It is as if a bandage has been ripped from a festering, not a healing, wound.

I truly believe that a conflict is coming, and as I said, already here in many ways. This does not mean I welcome it; although I am increasingly convinced that difficulties must be endured and burdens borne, because if one “side” hates, our other side must love, or hate, and otherwise engage… but cannot ignore. Because in that hatred, the secularists hate not only us, but tradition, religion, the Constitution, the heritage of societal norms, the family unit, and nature’s apportionment of gender aspects.

This is not overstating the case, either as concerns fact or prediction. The French Revolutionaries were not content to behead members of royalty (then nobility, then clergy, then merchants, then the middle class) but introduced new calendars and clocks. No matter that their “bellyful” of “reforms” were short-lived, nor that history recorded that such revolutions turn on themselves as they collapse. And, by the way, in their deadly futility usually usher in reactionary counter-revolutions.

I am not an alarmist, except to the extent that alarms need to be sounded.

We cannot turn the clock back, even a couple of years. There will be no more civil debates in primaries or elections any more. There will be no more inaugurations or confirmation hearings without violent and obscene protests, complete with arrests. There will be no more debates, in town halls or national television, without gratuitous accusations whose bases in fact are now regarded as peripheral.

Democracy has failed. The Republican (dictionary meaning) form of government has been subsumed.

The coming conflict is a civil war more desperate than most. The War Between the States was largely geographic but today the divides are within towns, job sites, neighborhoods, classrooms, even families.

We can understand things a little better if we examine one issue that both characterizes the crisis, but also animates it. Let us call it the New Scarlet Letter.

In Nathaniel Hawthorne’s eponymous novel, the Scarlet Letter was “A” and stood for adultery. The book superficially was an indictment of Puritanism but was a metaphor for the nation’s hypocrisy, the sin of slavery in his day. Today there is a new “A” that fuels debate, challenges traditions, overturns norms, confronts conceptions of morality… and divides families. It, too, has enormous consequences, far-ranging implications. That “A” is Abortion.

Abortion has become the litmus test of candidates (now on the Left, no longer exclusively the Right); the bottom line of political activists; the symbol of the New World. I believe if Judge Kavanaugh adhered to ALL the views he advanced, but declared a commitment to abortion on demand, his confirmation would have been Springtime in Washington. “A” is the new password to the virtual future.

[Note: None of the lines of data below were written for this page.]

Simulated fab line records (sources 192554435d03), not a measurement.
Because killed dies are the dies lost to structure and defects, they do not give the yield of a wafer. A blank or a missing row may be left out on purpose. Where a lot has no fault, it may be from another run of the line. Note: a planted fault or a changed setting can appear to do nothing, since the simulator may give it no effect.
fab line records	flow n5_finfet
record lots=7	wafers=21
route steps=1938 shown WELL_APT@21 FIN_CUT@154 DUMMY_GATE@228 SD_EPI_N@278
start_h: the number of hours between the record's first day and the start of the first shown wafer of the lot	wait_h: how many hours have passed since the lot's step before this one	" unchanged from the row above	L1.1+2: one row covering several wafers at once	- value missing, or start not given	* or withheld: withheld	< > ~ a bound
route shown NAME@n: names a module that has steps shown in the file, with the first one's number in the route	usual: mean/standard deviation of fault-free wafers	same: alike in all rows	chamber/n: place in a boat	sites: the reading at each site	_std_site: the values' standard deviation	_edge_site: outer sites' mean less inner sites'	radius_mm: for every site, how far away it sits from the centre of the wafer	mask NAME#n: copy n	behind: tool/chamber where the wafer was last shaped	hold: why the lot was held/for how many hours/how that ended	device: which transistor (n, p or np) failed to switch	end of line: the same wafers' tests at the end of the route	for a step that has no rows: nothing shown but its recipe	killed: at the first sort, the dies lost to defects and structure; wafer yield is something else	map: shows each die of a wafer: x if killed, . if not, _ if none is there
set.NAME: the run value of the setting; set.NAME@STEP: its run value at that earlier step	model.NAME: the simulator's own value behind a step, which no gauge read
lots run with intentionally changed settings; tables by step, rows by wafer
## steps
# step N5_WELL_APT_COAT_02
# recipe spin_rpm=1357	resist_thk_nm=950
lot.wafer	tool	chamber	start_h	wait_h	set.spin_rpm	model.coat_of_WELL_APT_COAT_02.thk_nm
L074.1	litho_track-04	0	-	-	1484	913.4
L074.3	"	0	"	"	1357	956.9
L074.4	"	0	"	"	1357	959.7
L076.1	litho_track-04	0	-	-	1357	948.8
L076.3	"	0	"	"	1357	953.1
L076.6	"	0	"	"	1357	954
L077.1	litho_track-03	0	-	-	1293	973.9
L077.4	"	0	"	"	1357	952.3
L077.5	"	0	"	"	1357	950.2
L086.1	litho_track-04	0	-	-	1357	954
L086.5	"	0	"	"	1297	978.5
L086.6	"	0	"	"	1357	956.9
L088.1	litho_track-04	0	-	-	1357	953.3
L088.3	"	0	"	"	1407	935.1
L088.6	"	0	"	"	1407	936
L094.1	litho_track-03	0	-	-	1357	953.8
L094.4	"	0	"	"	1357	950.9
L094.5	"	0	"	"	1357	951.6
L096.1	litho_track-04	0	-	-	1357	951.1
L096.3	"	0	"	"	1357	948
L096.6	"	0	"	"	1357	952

About the New “A,” it is interesting to me to read comments along the “personally opposed, but…” and “abortion is regrettable but government should not be involved” arguments… So I can imagine how these people might have responded at other times in history:

“I am personally opposed to slavery. But it is too well established… the slaves are better off than in their previous lives… they could not successfully thrive in society outside the slave system… it is not my job to interfere with their owners’ property…”

or

“I am personally opposed to discrimination against Jews… it is none of my business, however, if other people do… a lot of people believe that Jews are not actually humans on our level, and who am I to force my views on them… prejudice would not necessarily lead to discrimination; discrimination would not necessarily lead to violence; violence would not necessarily lead to arrests; arrests would not necessarily lead to deaths – that is not who we are… Jews want freedom? Well, I am free to do what I please, too…”

But right is always right, no matter the consequences or personal inconvenience to us. Slavery took a war to end (and it still is rampant in the world – which does not suggest that we be resigned to live with it, but that we maintain integrity and fight in new ways); abortion is not right merely because many people support it. I once supported it, to my everlasting shame. The new Scarlet Letter is not right or wrong based on a poll taken yesterday, today, or tomorrow.

Abortion is wrong because it kills babies.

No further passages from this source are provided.